Sea Surface Salinity Observations from Space with the SMOS Satellite: A New Means to Monitor the Marine Branch of the Water Cycle
|Author(s)||Reul Nicolas1, 2, Fournier Severine1, Boutin Jacqueline3, Hernandez Olga3, Maes Christophe4, Chapron Bertrand1, Alory Gael4, Quilfen Yves1, Tenerelli Joseph5, Morisset Simmon3, Kerr Yann6, Mecklenburg Susanne7, Delwart Steven7|
|Affiliation(s)||1 : Inst Francais Rech Exploitat Mer, Lab Oceanog Spatiale, F-29280 Plouzane, France.
2 : Ctr Mediterranee, Zone Portuaire Bregaillon, F-83507 La Seyne Sur Mer, France.

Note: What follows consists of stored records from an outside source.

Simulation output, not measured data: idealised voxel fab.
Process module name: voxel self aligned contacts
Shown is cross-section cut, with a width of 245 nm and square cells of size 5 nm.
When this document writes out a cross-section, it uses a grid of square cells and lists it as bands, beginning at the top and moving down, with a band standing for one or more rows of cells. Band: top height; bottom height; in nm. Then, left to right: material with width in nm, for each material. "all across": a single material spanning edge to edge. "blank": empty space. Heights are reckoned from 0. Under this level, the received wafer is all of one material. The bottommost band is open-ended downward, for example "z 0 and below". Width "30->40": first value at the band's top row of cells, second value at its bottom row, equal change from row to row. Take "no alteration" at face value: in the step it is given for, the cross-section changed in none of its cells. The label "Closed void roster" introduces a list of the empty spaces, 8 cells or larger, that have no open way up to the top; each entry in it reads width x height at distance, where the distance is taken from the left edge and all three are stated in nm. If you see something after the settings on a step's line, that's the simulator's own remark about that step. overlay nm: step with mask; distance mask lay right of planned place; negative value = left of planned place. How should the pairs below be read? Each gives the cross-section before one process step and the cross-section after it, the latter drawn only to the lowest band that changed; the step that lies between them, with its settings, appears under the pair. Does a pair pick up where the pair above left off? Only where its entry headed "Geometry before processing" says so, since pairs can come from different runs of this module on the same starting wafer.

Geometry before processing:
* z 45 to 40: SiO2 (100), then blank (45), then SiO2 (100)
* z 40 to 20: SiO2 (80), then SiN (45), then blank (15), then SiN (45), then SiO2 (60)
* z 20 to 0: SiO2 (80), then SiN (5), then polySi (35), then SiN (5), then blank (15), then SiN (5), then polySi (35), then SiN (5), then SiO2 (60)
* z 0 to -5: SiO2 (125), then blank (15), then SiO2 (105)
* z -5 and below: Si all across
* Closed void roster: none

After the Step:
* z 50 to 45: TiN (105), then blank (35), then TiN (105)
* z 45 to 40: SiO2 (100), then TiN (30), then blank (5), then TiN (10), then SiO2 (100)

3 : UMR 7159 CNRS UPMC IRD MNHN, Lab Oceanog & Climat Experimentat & Approches Num, Paris, France.
4 : Univ Toulouse, LEGOS, OMP, CNAP, Toulouse, France.
5 : CLS Radar Div, F-29280 Plouzane, France.
6 : CESBIO, Toulouse, France.
7 : ESA ESRIN, Frascati, Italy.
|Source||Surveys In Geophysics (0169-3298) (Springer), 2014-05 , Vol. 35 , N. 3 , P. 681-722|
|WOS© Times Cited||97|
|Keyword(s)||Sea surface salinity, SMOS satellite, Passive microwave remote sensing, Oceanic freshwater cycle|
|Abstract||While it is well known that the ocean is one of the most important component of the climate system, with a heat capacity 1,100 times greater than the atmosphere, the ocean is also the primary reservoir for freshwater transport to the atmosphere and largest component of the global water cycle. Two new satellite sensors, the ESA Soil Moisture and Ocean Salinity (SMOS) and the NASA Aquarius SAC-D missions, are now providing the first space-borne measurements of the sea surface salinity (SSS). In this paper, we present examples demonstrating how SMOS-derived SSS data are being used to better characterize key land–ocean and atmosphere–ocean interaction processes that occur within the marine hydrological cycle. In particular, SMOS with its ocean mapping capability provides observations across the world’s largest tropical ocean fresh pool regions, and we discuss from intraseasonal to interannual precipitation impacts as well as large-scale river runoff from the Amazon–Orinoco and Congo rivers and its offshore advection. Synergistic multi-satellite analyses of these new surface salinity data sets combined with sea surface temperature, dynamical height and currents from altimetry, surface wind, ocean color, rainfall estimates, and in situ observations are shown to yield new freshwater budget insight. Finally, SSS observations from the SMOS and Aquarius/SAC-D sensors are combined to examine the response of the upper ocean to tropical cyclone passage including the potential role that a freshwater-induced upper ocean barrier layer may play in modulating surface cooling and enthalpy flux in tropical cyclone track regions.|